For the love of all things Holy, please stop taking selfies and take action.

You're beautiful/handsome and 2017 will be your year.

You don't need likes and shares to know that. You should know that in your heart and above all, know it in your mind.

Selfies aren't reassuring, they're fleeting. Just look at everyone's SnapChat accounts.

Now don't get me wrong, I've taken the proverbial seflies or 100 but don't fall into that downward spiral. Wake and smell the actual roses people.

There's so much hatred and greed out there and all everyone wants to talk about is how many likes they got on their photos??? WTF.

Fight it.

Fight the urge to put your face out there to be judged. Ask yourself before you post anything, would you want your parents/children/spouse/future spouse/future children to see what you think is important in such a tumultuous time??

We are wondering why we are in the state that we're in and it's because we value how much 'unknown' people who like/share the shit that we post. Share your opinion about current events once in a while and see how many likes/shares that you get. Compare the likes/shares you get on your selfies to how many you get on your opinions. There will be a difference.

Pass the time with things that matter in 2017.
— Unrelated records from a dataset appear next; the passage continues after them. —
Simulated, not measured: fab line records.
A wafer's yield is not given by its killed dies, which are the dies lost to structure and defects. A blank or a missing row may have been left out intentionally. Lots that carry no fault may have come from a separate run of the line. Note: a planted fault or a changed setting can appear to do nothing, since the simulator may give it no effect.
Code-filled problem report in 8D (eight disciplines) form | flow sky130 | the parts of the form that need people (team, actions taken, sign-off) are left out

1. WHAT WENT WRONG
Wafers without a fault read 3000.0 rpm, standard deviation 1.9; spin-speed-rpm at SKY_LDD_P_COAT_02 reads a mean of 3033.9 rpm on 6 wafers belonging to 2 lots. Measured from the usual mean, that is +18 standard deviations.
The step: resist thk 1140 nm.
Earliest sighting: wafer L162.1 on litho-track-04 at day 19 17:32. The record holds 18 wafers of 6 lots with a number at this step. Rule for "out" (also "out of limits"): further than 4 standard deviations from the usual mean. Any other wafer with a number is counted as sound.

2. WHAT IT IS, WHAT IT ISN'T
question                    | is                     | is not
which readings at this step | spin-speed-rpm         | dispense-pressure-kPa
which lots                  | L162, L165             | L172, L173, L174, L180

Saturday, December 31, 2016

First one in a while

Getting Caught Up:

This time 6 years ago, I was at home in San Antonio wondering what direction my life was heading in. It was going to be 2011, I was in graduate school and two months out of my long term relationship, which I knew deep down would never be reconciled. There had been too much damage and too many words spoken to ever go back to the way things had been. 

It's funny how I can type the above papragraph and feel next to nothing but a small dose of nostalga for what once was. But when you're in the moment, man...I thought my heart would never heal. It only took 6 years...

But alas, this post is not to speak on old relationships or what happened then. The aforementioned was my way of catching up and giving the last 6 years of my life so sort of closure. Now it's on to what direction my life has headed since grad school.

The Block:

Writers have a name for this, it's called writer's block. Let's look at the word block. A block is when there is an obstacle of some sort in the way. In who's way? The writer. The writer is stuck behind what they've created in the past, maybe bringing them success, maybe not. But to an artist, you wouldn't think that the world would have a shortage of things to observe where an artist could create their own narrative and take on said things. But you would be wrong. There's a major block in my way. The block is me. 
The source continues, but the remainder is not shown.